WIP Wednesday: Cube Socks
When we first discussed making up a kit for the Cube Socks early in 2018, I was skeptical. I thought they looked like a pretty cool pair of socks, but I was turned off by the fact that they’re worked in intarsia. My previous experiences with this technique were generally successful, but I didn’t enjoy it and wasn’t completely happy with the results. I had used an intarsia-in-the-round method that requires wrapping a stitch on one round and working the wrap together with a stitch on the following round, which created uneven tension and excess bulk.
Then the Summer 2018 issue of knitscene arrived on my desk. I immediately flipped through the issue, and when I got to the sidebar describing the intarsia-in-the-round technique used in the Cube Socks, I was so intrigued that I just had to try it! Fortunately, we still had our sample packs of SweetGeorgia Yarns’s Party of Five mini-skein sets, so I selected the Blueberry Cobbler colorway, picked up some needles, and got to work.
After working on them for a few weeks, I’m nearly done with the first sock and just have a few more decreases to finish on the toe. I can honestly say I’m looking forward to starting the second sock—and finishing up the pair so I can wear them. I’m planning to change up one little thing on the second sock, though: since I like my socks to be symmetrical, I’ll switch my D and E colors so that the color blocks will be mirrored.
Helpful Tips for Knitting the Cube Socks
1. I highly recommend using two circular needles to avoid having to slip stitches on each round. I used 32” circulars, since that’s what I had available, and found them to be a bit too long. You might prefer to use 20”, 24”, or even 16” circulars.

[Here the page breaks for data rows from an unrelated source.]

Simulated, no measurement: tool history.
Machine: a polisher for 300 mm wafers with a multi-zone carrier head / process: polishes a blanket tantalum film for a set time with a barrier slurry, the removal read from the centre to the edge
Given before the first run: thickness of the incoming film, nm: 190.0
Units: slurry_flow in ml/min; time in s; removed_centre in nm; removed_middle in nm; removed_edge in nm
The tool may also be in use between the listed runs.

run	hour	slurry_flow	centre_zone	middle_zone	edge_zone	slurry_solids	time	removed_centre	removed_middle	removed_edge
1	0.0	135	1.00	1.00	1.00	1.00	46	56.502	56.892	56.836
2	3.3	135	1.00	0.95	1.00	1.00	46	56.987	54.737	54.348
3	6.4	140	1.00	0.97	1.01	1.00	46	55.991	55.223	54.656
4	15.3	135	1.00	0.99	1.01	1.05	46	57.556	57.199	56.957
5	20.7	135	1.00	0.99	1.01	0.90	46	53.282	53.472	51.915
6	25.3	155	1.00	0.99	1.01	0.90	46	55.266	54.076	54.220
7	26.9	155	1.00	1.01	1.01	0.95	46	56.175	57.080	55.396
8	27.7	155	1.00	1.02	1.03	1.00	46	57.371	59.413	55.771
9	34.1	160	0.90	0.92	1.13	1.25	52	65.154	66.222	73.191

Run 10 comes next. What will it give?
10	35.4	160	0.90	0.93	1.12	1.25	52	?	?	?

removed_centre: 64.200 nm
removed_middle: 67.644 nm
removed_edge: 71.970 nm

2. After you’ve worked across half the stitches in a row and are ready to work with the next color, you need to interlock the strands. To do this, simply lay the strand you’re dropping over the strand you’re about to work with. Be sure to give the new working strand a good tug on the first and second stitches to keep a tight join (see Figure 1).
3. When you’re ready to start a new round, firmly tug on that working strand before working the first stitch to take up the slack. This will help prevent ladders at the join (see Figure 2).
Hopefully, I’ll soon have a finished pair of Cube Socks to share with you!